Plotting data points over a box plot with specific colors & jitter in plotly

I have a plotly.graph_objects.Box plot and I am showing all points in the box plot. I need to color the markers by an attribute of the data (shown below). I also want to jitter the points (not shown below).

Using Box I can plot the points and jitter them, but I don't think I can color them.

    fig.add_trace(go.Box(
        name='Data',
        y=y,
        jitter=0.5,
        boxpoints='all',
    ))

In order to color the plots, I added a separate trace per group using Scatter instead. It looks like this (pseudo code):

for data in group_of_data:
    fig.add_trace(go.Scatter(
        name=f'{data.name}',
        x=['trace 0', 'trace 0', ..., 'trace 0'],
        y=data.values,
        marker=dict(color=data.color),
        mode='markers',
    ))

Notably the x value is the text label of the Box plot. I found that in the question: Is it possible to overlay a marker on top of a plotly.js box plot?.

Now I can plot the scatter overlay in the right color by using go.Scatter + go.Box together, but since my x values are text labels (to line them up with the Box plot), I don't know how to add jitter to the Scatter plot. Normally you can add a random value to the x values to make a scatter plot jitter, but when x is a text label I can't.

enter image description here


Solution 1:

Since there is no data presented, I am using appropriate sample data to create the graph. The structure of the data is creating a data frame for the strip graph. The graph name column, y0 and y1 are added together, and the color is set to that. The boxplot uses y0 and y1. First, we draw a strip graph, and then add an additional box plot. I think there is a reason why the legend is not arranged in numerical order in the resulting graph. I checked and there is only standard, reverse order, and by group, but the order could not be changed at this time.

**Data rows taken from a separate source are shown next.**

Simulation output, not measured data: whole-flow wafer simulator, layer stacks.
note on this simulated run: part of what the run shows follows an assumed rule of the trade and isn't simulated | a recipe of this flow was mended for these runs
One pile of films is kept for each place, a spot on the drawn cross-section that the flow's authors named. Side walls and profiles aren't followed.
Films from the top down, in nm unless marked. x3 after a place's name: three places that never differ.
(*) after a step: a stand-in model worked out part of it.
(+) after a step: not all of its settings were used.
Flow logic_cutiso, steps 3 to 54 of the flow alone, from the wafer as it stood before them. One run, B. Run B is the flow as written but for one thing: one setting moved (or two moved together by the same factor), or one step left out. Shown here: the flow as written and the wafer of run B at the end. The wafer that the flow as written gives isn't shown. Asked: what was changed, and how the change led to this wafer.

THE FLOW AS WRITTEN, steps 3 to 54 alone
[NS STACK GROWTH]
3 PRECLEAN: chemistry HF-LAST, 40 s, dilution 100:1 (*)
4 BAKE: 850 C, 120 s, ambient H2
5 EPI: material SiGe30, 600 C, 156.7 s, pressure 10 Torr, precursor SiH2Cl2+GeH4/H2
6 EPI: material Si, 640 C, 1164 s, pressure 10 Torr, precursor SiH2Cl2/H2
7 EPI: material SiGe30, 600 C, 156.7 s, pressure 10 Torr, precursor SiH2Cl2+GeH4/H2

import plotly.express as px
import numpy as np
import pandas as pd
np.random.seed(1)

y0 = np.random.randn(50) - 1
y1 = np.random.randn(50) + 1

df = pd.DataFrame({'graph_name':['trace 0']*len(y0)+['trace 1']*len(y1),
                  'value': np.concatenate([y0,y1],0),
                   'color':np.random.choice([0,1,2,3,4,5,6,7,8,9], size=100, replace=True)}
                 )

fig = px.strip(df,
         x='graph_name',
         y='value',
         color='color',
         stripmode='overlay')

fig.add_trace(go.Box(y=df.query('graph_name == "trace 0"')['value'], name='trace 0'))
fig.add_trace(go.Box(y=df.query('graph_name == "trace 1"')['value'], name='trace 1'))

fig.update_layout(autosize=False,
                  width=600,
                  height=600,
                  legend={'traceorder':'normal'})

fig.show()

enter image description here